Stuff is being thrown away, now. This is a Good Thing. As for the new place. . .well, I can keep stuff from piling up, and I’m doing just fine at it. It was just the mounds and mounds of useless stuff that, to him, had intrinsic value. I felt that I had no space. It’s better now.
What packrats need is a little patience and understanding, not a pitting.
Oh, and more room … and some storage containers. And I should probably keep this stack of newspapers to wrap things up in. Those buckets there could be useful for something …
What?
Just out of curiosity. How many of you packrats grew up poor? (yes, I’m a recovering packrat too. It took a blenderized heart and moving out of state, [and then later back home], to get over the man to get me to get rid of non-essentials).
I know that that is one of the things that kept me hanging on to many things I really didn’t want or need.
As I was going through things prior to my move to Texas, I spent hundreds of dollars sending stuff I thought I “needed”. Then, on my way back to moving back home, my priorities had shifted so much. I really was able to be “ruthless” and determine what really meant something to me, and what I’d been hauling around all those years “because”. And a lot of the 'because" was the purchase price, or the great deal I’d gotten on it, or what it would supposedly cost to replace and so on. Regardless of whether the thing was being used NOW or not.

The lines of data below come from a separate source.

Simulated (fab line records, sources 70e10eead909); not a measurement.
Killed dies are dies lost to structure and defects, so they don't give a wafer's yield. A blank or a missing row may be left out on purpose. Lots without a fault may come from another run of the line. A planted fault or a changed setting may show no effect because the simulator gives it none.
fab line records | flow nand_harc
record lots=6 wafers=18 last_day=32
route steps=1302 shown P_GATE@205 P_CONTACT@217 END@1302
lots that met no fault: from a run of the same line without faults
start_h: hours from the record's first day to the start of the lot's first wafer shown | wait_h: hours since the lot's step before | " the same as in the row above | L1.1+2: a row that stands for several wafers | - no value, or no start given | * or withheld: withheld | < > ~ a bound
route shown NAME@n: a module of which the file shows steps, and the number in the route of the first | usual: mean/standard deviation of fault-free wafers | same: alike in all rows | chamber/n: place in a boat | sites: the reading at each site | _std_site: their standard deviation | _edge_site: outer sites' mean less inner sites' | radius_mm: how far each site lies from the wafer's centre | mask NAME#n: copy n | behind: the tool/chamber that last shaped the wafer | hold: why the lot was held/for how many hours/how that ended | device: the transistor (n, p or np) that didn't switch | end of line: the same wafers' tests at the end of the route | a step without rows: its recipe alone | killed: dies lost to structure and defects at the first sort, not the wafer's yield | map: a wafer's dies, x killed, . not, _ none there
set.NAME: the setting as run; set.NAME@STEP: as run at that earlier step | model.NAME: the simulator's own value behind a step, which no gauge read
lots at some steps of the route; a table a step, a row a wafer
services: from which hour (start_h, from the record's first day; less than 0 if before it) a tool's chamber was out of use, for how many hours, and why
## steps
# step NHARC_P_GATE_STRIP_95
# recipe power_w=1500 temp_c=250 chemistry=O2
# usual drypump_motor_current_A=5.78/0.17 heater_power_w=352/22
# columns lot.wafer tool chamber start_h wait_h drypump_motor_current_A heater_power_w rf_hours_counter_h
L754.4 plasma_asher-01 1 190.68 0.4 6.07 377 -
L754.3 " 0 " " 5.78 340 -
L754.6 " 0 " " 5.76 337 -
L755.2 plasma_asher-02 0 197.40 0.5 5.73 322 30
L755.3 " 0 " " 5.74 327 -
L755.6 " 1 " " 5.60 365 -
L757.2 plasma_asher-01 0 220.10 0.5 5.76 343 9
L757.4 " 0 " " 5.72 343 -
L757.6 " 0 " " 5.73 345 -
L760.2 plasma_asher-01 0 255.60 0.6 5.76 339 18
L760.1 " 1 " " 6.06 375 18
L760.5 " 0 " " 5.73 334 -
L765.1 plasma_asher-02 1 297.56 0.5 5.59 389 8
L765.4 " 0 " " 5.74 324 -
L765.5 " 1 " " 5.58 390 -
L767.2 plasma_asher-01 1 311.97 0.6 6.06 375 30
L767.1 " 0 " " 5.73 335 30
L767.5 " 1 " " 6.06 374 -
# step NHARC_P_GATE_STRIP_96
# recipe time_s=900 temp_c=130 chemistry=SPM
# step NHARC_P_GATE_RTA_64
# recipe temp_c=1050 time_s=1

I did a lot of "but what if I need this someday? It would cost so much to get one. etc
Not really poor, but lower middle class in a neighborhood that was high-middle class (my father inherited a house he would never have been able to afford to buy, and even keeping up with maintenance and taxes and whatall on the oversized house kept finances always tight) so that it seemed to us like all of our friends had ‘everything’ to our ‘nothing.’ I guess that made us ‘psychologically poor’ though by any objective standards we were doing fine.
Like, I remember the Christmas when I was 16. I got a clock radio and a nice sweater. Both of which I really liked, and that was fine, until the next day I was invited over to my best friend’s and sat there while she did what seemed like a two hour ‘fashion show’ as she modeled outfit after outfit after outfit (with designer labels, of course) that Santa had brought her.
I think you can also ‘catch’ packrattery from a parent. My mother DEFINITELY grew up poor, the kind of poor you wore three sweaters to school all through the winter because buying a winter coat was out of the possible. As a result, even after she ended up with a lower-middle class financial situation, she was always doing that ‘hold onto ANYTHING that could possible be used for SOMETHING SOMEDAY’ thing out of fear, I guess, that if that someday came she couldn’t afford to buy a new whatever. Even things with tiny values/prices. I mean, how poor do you have to be before you’d be unable to buy/find a substitute for an empty margarine tub if the need for one arose?
Anyway, yes, our house was crammed to the rafters with all sorts of stuff. The attic and basement and garage and every closet, with piles of full storage containers stacked along hallways and in every corner of every room. Which to me looked ‘normal,’ and so when I had a house of my own I started down the same track. It honestly took a real effort to retrain my eyes to even seeing these things, clutter was so invisible to me. Now I glory in the beauty of my “space” but I had to learn to see ‘emptiness’ as space and openness.
Yes. I’m currently wondering where the hell the extra ink cartridges for my printer are. I have a paper due tomorrow, so they’d better show themselves soon.
I am learning the beauty of freecycling away stuff that I don’t want to just toss out, that isn’t worth donating to a charity because they really can’t do anything with it, but that turns out to be something someone else wants.
Our stuff has been accumulating for years, in spite of multiple moves, because there was always Papa T.'s company paying for the move so it didn’t matter if we moved a lot of extraneous crap. But we’ve got an interstate move upcoming that will be out of our pockets, so all of a sudden we both want to get rid of everything we can.
Unfortunately, my daughter also inherited my packrat gene, and so when she moved out and left me 14 boxes of books, in spite of all my piles of books everywhere (mostly read, however – I’m very good about reading what’s on hand before buying more, strangely enough), I found myself going through her books and reserving two boxes for myself. Sigh.